Skip to content

Download Model

Tree-sitter-language-pack does not bundle parser binaries into the package. Instead, the pack fetches parsers on first use and caches them locally. This keeps install sizes small and gives you control over which languages are available.


How It Works

sequenceDiagram
    participant App
    participant Core as ts-pack-core
    participant Cache as Local Cache
    participant Remote as GitHub Releases

    App->>Core: get_parser("python")
    Core->>Cache: is "python" cached?
    alt cached
        Cache-->>Core: python.so
        Core-->>App: Parser
    else not cached
        Core->>Remote: GET parsers.json
        Remote-->>Core: manifest with download URL
        Core->>Remote: GET python-linux-x64.so
        Remote-->>Core: binary bytes
        Core->>Cache: write python.so
        Cache-->>Core: python.so
        Core-->>App: Parser
    end

The flow in detail:

  1. Your code calls get_parser("python") (or get_language, or process).
  2. The core checks the local cache directory for the parser binary.
  3. If not cached, it fetches parsers.json from GitHub releases to find the correct download URL for the current platform.
  4. The binary downloads and writes to the cache directory.
  5. The process opens the binary via dlopen / LoadLibrary and resolves the parser symbol.
  6. On later calls, the cached binary serves directly — no network access.

Cache Directory

The default cache location is platform-specific:

Platform Default Path
Linux $XDG_CACHE_HOME/tree-sitter-language-pack or ~/.cache/tree-sitter-language-pack
macOS ~/Library/Caches/tree-sitter-language-pack
Windows %LOCALAPPDATA%\tree-sitter-language-pack

You can override it programmatically:

from tree_sitter_language_pack import configure, PackConfig

configure(PackConfig(cache_dir="/custom/path"))
import { configure } from "@kreuzberg/tree-sitter-language-pack";

configure({ cacheDir: "/custom/path" });
use tree_sitter_language_pack::{configure, PackConfig};

configure(PackConfig { cache_dir: Some("/custom/path".into()), ..Default::default() })?;
ts-pack cache-dir           # show current cache dir

Parser Manifest

The manifest is a JSON file (parsers.json) hosted on each GitHub release. It maps language names to platform-specific download URLs:

{
  "version": "1.0.0",
  "languages": {
    "python": {
      "linux-x64": "https://github.com/.../python-linux-x64.so",
      "linux-arm64": "https://github.com/.../python-linux-arm64.so",
      "macos-x64": "https://github.com/.../python-macos-x64.dylib",
      "macos-arm64": "https://github.com/.../python-macos-arm64.dylib",
      "windows-x64": "https://github.com/.../python-windows-x64.dll"
    }
  }
}

The manifest caches locally alongside the parser binaries and refreshes on version upgrades.


Pre-Downloading Parsers

For production, CI, or offline environments, download parsers explicitly rather than relying on auto-download at runtime.

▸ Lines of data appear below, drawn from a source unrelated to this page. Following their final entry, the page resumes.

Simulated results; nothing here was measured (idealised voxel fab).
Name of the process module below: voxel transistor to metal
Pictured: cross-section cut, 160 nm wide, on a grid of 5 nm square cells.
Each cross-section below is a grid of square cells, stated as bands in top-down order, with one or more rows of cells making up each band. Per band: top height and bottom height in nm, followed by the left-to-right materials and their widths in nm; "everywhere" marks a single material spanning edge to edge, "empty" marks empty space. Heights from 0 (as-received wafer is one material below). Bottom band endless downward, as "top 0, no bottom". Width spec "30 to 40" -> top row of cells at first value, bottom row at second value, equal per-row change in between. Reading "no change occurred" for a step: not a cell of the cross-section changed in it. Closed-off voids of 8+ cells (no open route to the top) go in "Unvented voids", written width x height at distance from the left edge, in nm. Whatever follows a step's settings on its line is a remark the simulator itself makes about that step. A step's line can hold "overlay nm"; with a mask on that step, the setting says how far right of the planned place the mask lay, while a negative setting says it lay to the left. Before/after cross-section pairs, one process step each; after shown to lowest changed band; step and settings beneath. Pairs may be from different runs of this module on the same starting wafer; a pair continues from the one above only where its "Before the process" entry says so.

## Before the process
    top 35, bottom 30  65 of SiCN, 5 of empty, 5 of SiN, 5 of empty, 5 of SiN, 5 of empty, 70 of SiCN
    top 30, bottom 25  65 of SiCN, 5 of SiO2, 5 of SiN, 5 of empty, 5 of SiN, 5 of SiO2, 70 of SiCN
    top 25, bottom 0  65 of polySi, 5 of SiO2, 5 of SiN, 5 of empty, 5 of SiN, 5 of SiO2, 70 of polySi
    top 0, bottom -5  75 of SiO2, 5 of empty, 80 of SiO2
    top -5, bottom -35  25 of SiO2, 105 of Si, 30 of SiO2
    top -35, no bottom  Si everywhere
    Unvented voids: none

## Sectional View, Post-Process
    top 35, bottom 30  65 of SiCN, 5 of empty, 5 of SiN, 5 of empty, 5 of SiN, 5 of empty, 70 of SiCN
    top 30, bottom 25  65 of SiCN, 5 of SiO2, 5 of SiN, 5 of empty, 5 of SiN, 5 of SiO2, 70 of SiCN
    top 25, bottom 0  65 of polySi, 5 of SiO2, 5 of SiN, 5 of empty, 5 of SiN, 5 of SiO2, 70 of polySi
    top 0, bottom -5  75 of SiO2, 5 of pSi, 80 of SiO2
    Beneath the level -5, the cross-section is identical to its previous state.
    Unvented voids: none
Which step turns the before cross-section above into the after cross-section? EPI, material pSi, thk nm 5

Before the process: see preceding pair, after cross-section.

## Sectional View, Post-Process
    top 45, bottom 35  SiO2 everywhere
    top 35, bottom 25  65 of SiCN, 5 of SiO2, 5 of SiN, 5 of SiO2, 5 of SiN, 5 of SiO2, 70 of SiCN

from tree_sitter_language_pack import download, download_all, init

# Download specific languages
download(["python", "javascript", "typescript", "rust"])

# Download all 306 parsers
download_all()

# Configure + download in one call
init(["python", "javascript"])
import { download, downloadAll, init } from "@kreuzberg/tree-sitter-language-pack";

// Download specific languages
await download(["python", "javascript", "typescript", "rust"]);

// Download everything
await downloadAll();

// Configure + download in one call
await init(["python", "javascript"]);
use tree_sitter_language_pack::{download, download_all, init};

// Download specific languages
download(&["python", "javascript", "rust"])?;

// Download everything
download_all()?;

// Configure + download in one call
init(&["python", "javascript"])?;
# Download specific parsers
ts-pack download python javascript typescript rust

# Download all parsers
ts-pack download --all

# Check what's downloaded
ts-pack list --downloaded

Inspecting the Cache

from tree_sitter_language_pack import downloaded_languages, cache_dir, manifest_languages

# Languages available locally (no network needed)
local = downloaded_languages()
print(f"{len(local)} parsers cached at {cache_dir()}")

# All languages in the remote manifest
remote = manifest_languages()
missing = set(remote) - set(local)
print(f"{len(missing)} not yet downloaded")
# Show cache directory path
ts-pack cache-dir

# List downloaded parsers
ts-pack list --downloaded

# List all available (remote manifest)
ts-pack list --manifest

Cleaning the Cache

from tree_sitter_language_pack import clean_cache

clean_cache()  # removes all cached parsers
ts-pack clean          # remove all cached parsers (prompts for confirmation)
ts-pack clean --force  # skip confirmation prompt

Docker and CI

For containerized deployments, pre-download parsers during the build stage to remove network access at runtime.

Dockerfile
FROM python:3.12-slim

RUN pip install tree-sitter-language-pack

# Pre-download the parsers your application uses
RUN python -c "from tree_sitter_language_pack import download; download(['python', 'javascript', 'rust'])"

COPY . /app
WORKDIR /app
CMD ["python", "app.py"]

For CI pipelines, cache the parser directory between runs:

GitHub Actions
- name: Cache tree-sitter parsers
  uses: actions/cache@v4
  with:
    path: ~/.cache/tree-sitter-language-pack
    key: tslp-parsers-${{ hashFiles('requirements.txt') }}

Configuration File

For projects that always use the same set of languages, create a language-pack.toml in the project root:

language-pack.toml
languages = ["python", "javascript", "typescript", "rust", "go"]
cache_dir = ".cache/parsers"   # optional: project-local cache

Then download everything declared:

ts-pack init --languages python,javascript,typescript,rust,go
ts-pack download   # downloads all configured languages
from tree_sitter_language_pack import init

# Reads language-pack.toml from current directory
init()

See Configuration for the full file format and discovery rules.